In the iconic movie Field of Dreams, farmer Ray Kinsella hears a voice whispering every time he walks through his corn field: “If you build it, he will come.”
But only in the movies could a farmer plow a cash crop, build a baseball field for ghosts and have everything turn out OK. In reality, while a vision mocked by others can result in great achievements, just as often that vision results in hardship — often financial.
With voters in the region smacking down an increase in the sales tax to fund the Mayors’ Council transportation vision, it’s clear now that there really was no plan B.
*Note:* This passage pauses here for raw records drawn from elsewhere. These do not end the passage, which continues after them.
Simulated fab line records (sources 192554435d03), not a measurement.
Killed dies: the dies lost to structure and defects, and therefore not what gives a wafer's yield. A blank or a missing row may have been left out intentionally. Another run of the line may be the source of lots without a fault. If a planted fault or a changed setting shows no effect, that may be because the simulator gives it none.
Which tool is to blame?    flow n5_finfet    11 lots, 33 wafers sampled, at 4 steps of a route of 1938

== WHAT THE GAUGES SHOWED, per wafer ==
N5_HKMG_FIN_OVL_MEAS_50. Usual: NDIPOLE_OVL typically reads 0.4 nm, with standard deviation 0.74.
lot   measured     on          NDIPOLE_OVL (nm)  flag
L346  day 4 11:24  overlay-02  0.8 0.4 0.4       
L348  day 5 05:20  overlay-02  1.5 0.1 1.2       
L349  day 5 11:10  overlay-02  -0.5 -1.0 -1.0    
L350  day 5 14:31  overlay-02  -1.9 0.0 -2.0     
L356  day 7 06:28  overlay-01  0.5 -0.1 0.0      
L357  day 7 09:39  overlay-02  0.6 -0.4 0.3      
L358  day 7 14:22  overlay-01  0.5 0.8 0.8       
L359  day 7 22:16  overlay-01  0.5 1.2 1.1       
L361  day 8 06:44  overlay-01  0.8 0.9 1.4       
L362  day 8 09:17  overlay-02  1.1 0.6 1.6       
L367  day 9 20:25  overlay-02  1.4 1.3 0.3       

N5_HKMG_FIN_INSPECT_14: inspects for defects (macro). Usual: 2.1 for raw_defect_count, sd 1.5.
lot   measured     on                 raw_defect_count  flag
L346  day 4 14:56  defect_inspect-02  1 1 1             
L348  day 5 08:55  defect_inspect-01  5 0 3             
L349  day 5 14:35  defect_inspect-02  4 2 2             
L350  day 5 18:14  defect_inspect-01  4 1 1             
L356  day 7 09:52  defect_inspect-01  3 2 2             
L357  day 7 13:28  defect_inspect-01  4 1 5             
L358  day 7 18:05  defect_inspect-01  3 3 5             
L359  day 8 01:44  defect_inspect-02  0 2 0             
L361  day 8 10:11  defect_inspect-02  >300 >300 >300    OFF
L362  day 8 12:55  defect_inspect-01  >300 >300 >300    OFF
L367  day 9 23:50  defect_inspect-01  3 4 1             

Why the Mayors’ Council had no credible back-up plans for funding in a vote that was doomed to fail remains unanswered. In the corporate world, any CEO without a plan B, C and, last resort, D, would be shown the door.
Enter Surrey Mayor Linda Hepner, who finds herself in the awkward position of having promised to have LRT running in the city by 2018, but has yet to find an economically viable way to do that.
With the city carrying a debt load of approximately $245 million, borrowing to finance a $2-billion-plus project isn’t an option. That has the city grasping at straws to locate funds, and Hepner making headlines again for suggesting she might “take back” the city’s share of gas tax that currently goes directly to TransLink.
Hepner’s lastest suggestion has critics once again raising questions as to whether LRT is really even the best economic or logistical option for rapid transit in Surrey.
In a post yesterday, Daryl Dela Cruz of Better Surrey Rapid Transit, claims that even a public-private partnership deal for LRT would not recover operating costs and require the city to subsidize the line to the tune of $100 million a year.
While Dela Cruz is pushing for SkyTrain, another group called Rail for the Valley has been advocating for years to upgrade the existing interurban rail line that runs from Chilliwack into Surrey — at a fraction of the cost of Hepner’s plan.
Their release of the highly regarded Leewood report in 2010 presented a compelling argument to support the idea, yet remains largely ignored by politicians in favour of plans with more cachet.
The no vote should give Surrey council pause to reflect and re-assess what the city’s actual transit needs are, versus what sounds nice to build — otherwise it’s just another field of dreams with the taxpayers on the hook.